Canada 2014 in Review: Hollywood Production Rebounds, Cable Unbundling Starts
Canadian film shined in competition in Cannes as the country's pubcaster was rocked by a sex scandal
2014 was a year when Hollywood film and TV production locally made a comeback, the CBC got crushed by a sex scandal after already being damaged by escalating job and programming cuts, and U.S. programming suppliers took fright as Canada moved headlong toward cable unbundling.
Collapse of Canadian Dollar Draws Los Angeles Producers North
The sudden collapse of the value of the Canadian dollar against the American greenback in 2014 steered Los Angeles producers to Toronto and Vancouver for extra budgetary savings while making movies and TV shows.
Guillermo del Toro directed his haunted house movie Crimson Peak and the FX show The Strain in Toronto, while also doing preproduction on Pacific Rim 2, which will shoot at Pinewood Toronto Studios in 2015. And Vancouver has a busy 2015 in view, with Star Trek 3 to shoot mainly in the west coast production hub.
Vancouver is also to host production on Steven Spielberg's The BFG and Uncharted, Sony’s adaptation of the video game Uncharted: Drake’s Fortune.
Canada Calls for Cable Unbundling by Carriers
The past year saw Ottawa set in motion plans to compel cable and satellite TV providers to allow subscribers to pick-and-pay for TV channels they want to view.

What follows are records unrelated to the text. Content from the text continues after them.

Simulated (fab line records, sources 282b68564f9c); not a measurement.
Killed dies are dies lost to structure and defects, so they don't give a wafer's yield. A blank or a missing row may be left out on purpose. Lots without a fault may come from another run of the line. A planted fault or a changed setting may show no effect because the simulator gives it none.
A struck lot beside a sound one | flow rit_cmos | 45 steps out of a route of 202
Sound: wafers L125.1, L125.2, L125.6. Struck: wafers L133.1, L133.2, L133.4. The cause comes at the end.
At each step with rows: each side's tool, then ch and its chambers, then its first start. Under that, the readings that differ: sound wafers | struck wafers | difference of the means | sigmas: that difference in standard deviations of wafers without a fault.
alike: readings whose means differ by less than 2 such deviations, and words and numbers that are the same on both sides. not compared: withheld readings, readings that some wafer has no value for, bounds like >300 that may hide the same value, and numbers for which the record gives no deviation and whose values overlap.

During regulatory hearings, U.S. suppliers warned they may pull popular American primetime series from the Canadian airwaves, or distribute the shows via digital portals, to stop any cable unbundling precedents spilling over into the U.S. market. All of which could see Canadian TV viewers fuming in 2015 over not being able to see their favorite American shows.
CBC Beset by Sex Scandal, Faces Death Spiral in Digital Age
2014 will be seen as the year the CBC was rocked by a sex scandal.
Former radio host Jian Ghomeshi was fired by the embattled pubcaster after allegations of sexual abuse by a former lover. Within days, Toronto police began investigating Ghomeshi after nine women approached Canadian media outlets with more allegations of sexual assault and sexual abuse.
The disgraced media star ended the year facing four criminal charges of sexual assault and one count of choking. Meanwhile, the CBC continued slashing jobs and programming to balance its books amid sharply less government funding and the loss of NHL game revenue.
Battle-Ready Canadian SVODS Fight Back Against Netflix Canada
Canadian TV was overshadowed in 2014 as major broadcasters launched subscription streaming services to compete against Netflix Canada.
Rogers Media and Shaw Media, backed by super content deals from major Hollywood studios, first launched Shomi. Then rival Bell Media acquired a giant HBO programming library before launching CraveTV to stop cable subscribers migrating to Netflix Canada.
The U.S. video streaming giant launched here in late 2010 and dominates the local SVOD space with 4 million subscribers.
Hollywood Bristles as Toronto Film Festival Unveils Anti-Telluride Premiere Policy
The major studios in 2014 faced later screening dates at the Toronto Film Festival as the Canadian festival insisted on world premieres only for its opening weekend to defend its reputation against Telluride as the official awards season launchpad.
Some films, like Alejandro G. Inarritu’s Birdman, skipped Toronto altogether. Fest organizers in Toronto are betting Hollywood will eventually embrace a stretched-out film schedule in 2015.
That's especially after Toronto's top 2014 audience winner, Morten Tyldum's Benedict Cumberbatch-starrer The Imitation Game, screened in the Canadian festival's second half after debuting in Telluride.
Canadian Film Rides Critical Wave in Cannes
In a standout year for its homegrown movies, Canada had three films by David Cronenberg, Atom Egoyan and Xavier Dolan compete for the Palme d'Or at Cannes.
In the end, Dolan's Mommy shared Cannes' Jury Prize with veteran Jean-Luc Godard, and Julianne Moore won the best actress prize in Cannes for her star turn in Cronenberg's Maps to the Stars. On the downside, Egoyan's The Captive endured a disastrous critical reception in Cannes.
Canadian film also saw Quebec directors like Jean-Marc Vallee, Denis Villeneuve and Philippe Falardeau in 2014 bring their idiosyncratic visions to helming major studio and U.S. indie titles, and possibly Oscar-season contenders.